Using 5 watts and low-gain omnidirectional eggbeater antennas on both the uplink and downlink, I had no trouble hearing my downlink signal at S8 (the noise is S2-3). I did this experiment twice during low-power mode. It’s a challenge for me to find the signal just due to the amount of time the transponder is on the air (on the air 40 seconds out of every 160 seconds; 25% of the time ).
I have been able to get HRD to work with my IC-9100 to adjust the downlink doppler, but it refuses to adjust both the uplink and downlink together — something it should be capable of doing. Downlink-only is fine for copy of the beacon or BPSK signal, but for the Mode U/V, transponder, not being able to adjust for +/- 10 KHz uplink doppler is a killer. Not only is it hard to find a signal that is drifting very quickly, the entire passband of the satellite is only 15 KHz wide. If you started sending at the middle of the passband, you would quickly be 2.5 KHz outside the passband just due to doppler.

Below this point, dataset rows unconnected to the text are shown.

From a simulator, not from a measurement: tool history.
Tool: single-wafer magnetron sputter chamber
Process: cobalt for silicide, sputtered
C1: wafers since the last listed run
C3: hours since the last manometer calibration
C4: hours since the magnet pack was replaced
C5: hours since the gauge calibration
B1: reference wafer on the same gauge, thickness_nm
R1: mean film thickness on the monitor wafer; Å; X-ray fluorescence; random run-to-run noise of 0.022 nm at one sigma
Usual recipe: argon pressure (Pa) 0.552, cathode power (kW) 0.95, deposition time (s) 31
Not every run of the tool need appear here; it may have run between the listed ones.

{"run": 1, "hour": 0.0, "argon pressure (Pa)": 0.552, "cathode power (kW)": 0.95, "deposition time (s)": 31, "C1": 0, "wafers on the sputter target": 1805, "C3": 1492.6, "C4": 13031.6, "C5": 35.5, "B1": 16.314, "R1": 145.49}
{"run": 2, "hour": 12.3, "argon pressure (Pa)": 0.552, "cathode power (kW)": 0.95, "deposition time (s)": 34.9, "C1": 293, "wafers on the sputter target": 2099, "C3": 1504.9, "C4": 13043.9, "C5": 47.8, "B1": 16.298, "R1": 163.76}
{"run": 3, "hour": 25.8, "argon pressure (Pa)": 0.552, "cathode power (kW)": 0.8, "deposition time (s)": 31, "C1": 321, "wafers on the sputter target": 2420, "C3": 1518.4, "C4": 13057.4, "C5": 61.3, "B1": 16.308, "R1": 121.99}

If if the uplink remains in-band, a signal that is drifting that quickly is very hard to tune by hand. This is complicated by the behavior of the IC-9100 in SAT Mode, which locks the uplink and downlink VFOs — so any adjustment to one, causes the other to change as well. So it is necessary to activate the SUB Band VFO, adjust it, then go back to SAT Mode — a process that involves lots of button pushing. So it may well be that the signal was there all three times, and I just didn’t find it once.
I’m trying out MacDoppler, which at least can control both the uplink and downlink frequency. However 10 Hz tuning steps leaves something to be desired. (HRD does 1 Hz). The other issue with running the Mac program is that the Mac version of the BPSK decode firmware lacks any tuning indicator, unlike the PC version.